Naming things after people is a dumb idea
Cesar Chavez Boulevard anyone?
Welcome to Free Thought Friday (or Free Thought Weekend if this comes out on Saturday/Sunday). In addition to Why Wednesday articles, this is a new opinion-focused article that will come out every Friday, Saturday or Sunday. It’ll still be highly geography focused, but it will give me (and whoever else might write it) a chance to be a little more expressive. A bit bolder. And perhaps a tiny little-bit more scandalous. Probably not the latter, actually. But it WILL be a place where we get to let our geography hot take flags fly loud and proud. So, with that said, let’s get to something that has been burning me up for a while.
I have a bone to pick with people and it’s one that will likely get me in some hot water. But it needs to be said because we keep making the same mistake over and over and over and over again. The mistake is that we, as humans, LOVE to name our places after people. People we think are meritorious in some way. People who we believe provide some recognition to an event, culture, or movement. And especially people we tend to want to curry favor with. But also people who are deeply and inherently flawed.
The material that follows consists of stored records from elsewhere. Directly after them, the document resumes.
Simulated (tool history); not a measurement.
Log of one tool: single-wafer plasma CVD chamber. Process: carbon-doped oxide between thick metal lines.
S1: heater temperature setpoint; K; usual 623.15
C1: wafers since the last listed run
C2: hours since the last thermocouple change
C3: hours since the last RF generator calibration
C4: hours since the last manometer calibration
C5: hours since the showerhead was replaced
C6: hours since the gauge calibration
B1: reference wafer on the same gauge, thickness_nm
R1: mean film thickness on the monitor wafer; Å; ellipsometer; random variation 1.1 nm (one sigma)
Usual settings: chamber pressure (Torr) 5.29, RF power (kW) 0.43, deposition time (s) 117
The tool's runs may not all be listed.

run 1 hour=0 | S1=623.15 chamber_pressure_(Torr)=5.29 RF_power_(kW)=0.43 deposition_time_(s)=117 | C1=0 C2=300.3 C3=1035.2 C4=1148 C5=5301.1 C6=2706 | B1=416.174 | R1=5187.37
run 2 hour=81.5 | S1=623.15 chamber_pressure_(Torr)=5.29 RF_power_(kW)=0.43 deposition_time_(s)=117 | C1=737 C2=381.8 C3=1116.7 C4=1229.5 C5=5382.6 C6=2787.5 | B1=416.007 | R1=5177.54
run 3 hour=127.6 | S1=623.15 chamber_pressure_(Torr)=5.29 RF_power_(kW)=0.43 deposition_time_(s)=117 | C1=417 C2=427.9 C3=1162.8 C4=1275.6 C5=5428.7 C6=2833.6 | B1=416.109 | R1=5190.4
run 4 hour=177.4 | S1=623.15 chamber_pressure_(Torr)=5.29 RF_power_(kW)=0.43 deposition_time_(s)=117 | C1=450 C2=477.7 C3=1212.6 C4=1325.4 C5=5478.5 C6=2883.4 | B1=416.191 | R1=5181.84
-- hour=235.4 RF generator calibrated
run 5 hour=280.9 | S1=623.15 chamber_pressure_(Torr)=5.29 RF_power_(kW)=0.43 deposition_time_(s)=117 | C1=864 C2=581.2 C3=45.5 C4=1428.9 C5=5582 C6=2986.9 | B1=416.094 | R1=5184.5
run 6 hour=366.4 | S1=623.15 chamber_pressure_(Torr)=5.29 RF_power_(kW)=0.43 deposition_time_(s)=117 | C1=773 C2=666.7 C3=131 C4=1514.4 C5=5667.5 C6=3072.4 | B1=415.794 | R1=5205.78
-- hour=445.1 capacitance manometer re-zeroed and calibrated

Let’s take a very recent example of why this is a bad idea: Cesar Estrada Chavez. Now, if you live in the United States and you live in a major city, you likely have a street somewhere named for this particular person. Cesar Chavez, if you’re unfamiliar, was a labor organizer for migrant workers in the United States. He helped lead the charge, along with Dolores Huerta and Gilbert Padilla to help get these workers better protections and wages for the incredibly hard and grueling work they do to make sure we all have fresh food. The work these three, an many, many others did was admirable. Nobody can take that away.